Perhaps it's my age, or the clocks going back, or the leaves dropping from the tree outside my office window, but I've been feeling quite world weary lately. And I've been losing things which makes me fear I'm losing my mind as well. Or gong senile. I know it's not a laughing matter, but that article, funny (and useful) as it may have been, made me think about old age. About how sometimes the presence of youth, be in in the form of a magazine obviously intended for a younger audience, or a group of giggling students passing below my window in the middle of the night on their way back to their student digs, or even a young puppy protesting at his lead by trying to chew at it, makes me feel quite tired. And old.
My new gadget that was supposed to make my life, oh so much easier, the iPhone 4, has not helped. The touch-screen is driving me nuts; my fingers seem far too large to be able to get to the right letter in the keypad, I'm either too vigorous or too gentle. I keep inadvertently phoning people I've not spoken to in years while scrolling down the contacts; I keep deleting emails when trying to read them. Worst of all the bloody thing doesn't want to send emails while on 3G; ie when I'm anywhere else but at home on on an known Wifi network. This is particularly frustrating because I've been using mobile email for years, ever since Nokia came out with its Communicator. On top of all that the new iPhone runs out of batteries in a nanosecond, or quicker if listening to music or podcasts. On top of all that, the map function only works when you don't need it; as soon as you're lost it tells you, 'Cannot connect to the internet' and you get half of an map or directions to somewhere totally obscure. In other words the phone is as useful to me as a chocolate teapot.

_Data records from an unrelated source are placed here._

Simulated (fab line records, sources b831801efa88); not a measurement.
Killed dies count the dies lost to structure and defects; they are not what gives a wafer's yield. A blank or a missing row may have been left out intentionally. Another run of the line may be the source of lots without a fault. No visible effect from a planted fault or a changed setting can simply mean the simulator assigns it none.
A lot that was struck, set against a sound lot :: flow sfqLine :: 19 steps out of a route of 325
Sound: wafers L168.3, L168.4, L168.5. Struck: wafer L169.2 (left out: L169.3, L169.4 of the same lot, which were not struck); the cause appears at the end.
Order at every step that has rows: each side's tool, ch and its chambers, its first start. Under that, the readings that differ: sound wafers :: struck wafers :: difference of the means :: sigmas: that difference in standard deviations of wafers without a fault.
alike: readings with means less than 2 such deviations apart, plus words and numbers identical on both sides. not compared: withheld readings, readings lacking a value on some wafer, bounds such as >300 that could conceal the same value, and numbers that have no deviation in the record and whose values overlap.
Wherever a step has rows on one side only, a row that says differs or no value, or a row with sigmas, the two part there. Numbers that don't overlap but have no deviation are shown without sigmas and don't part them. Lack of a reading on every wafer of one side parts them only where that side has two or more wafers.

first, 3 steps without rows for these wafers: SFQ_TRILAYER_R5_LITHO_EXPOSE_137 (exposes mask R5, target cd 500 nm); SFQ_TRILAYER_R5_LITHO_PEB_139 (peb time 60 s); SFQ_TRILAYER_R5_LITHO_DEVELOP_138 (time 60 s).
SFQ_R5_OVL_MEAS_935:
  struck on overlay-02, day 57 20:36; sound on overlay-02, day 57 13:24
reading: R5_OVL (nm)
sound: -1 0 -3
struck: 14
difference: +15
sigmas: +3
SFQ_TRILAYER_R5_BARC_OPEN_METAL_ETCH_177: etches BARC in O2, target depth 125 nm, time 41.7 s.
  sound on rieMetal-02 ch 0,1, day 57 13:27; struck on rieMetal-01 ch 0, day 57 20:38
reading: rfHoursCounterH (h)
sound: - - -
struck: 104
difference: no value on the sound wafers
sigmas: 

So I thought, let's sort this email thing out once and for all. My network operator tells me it's a Apple problem so I book a time in the Genius Bar. Genius my ass! The girl who's barely out of pink Barbie doll adoration, told me helpfully, 'The thing is Yahoo doesn't really talk to Apple, so...'
I stared at her, 'So what are you telling me?'
'There's not much we can do....I guess your network operator could have a solution.'
'They told me they're not allowed to touch an iPhone and I should get you to sort out the problem.'
'Oh,' she said and disappeared to talk to a young boy.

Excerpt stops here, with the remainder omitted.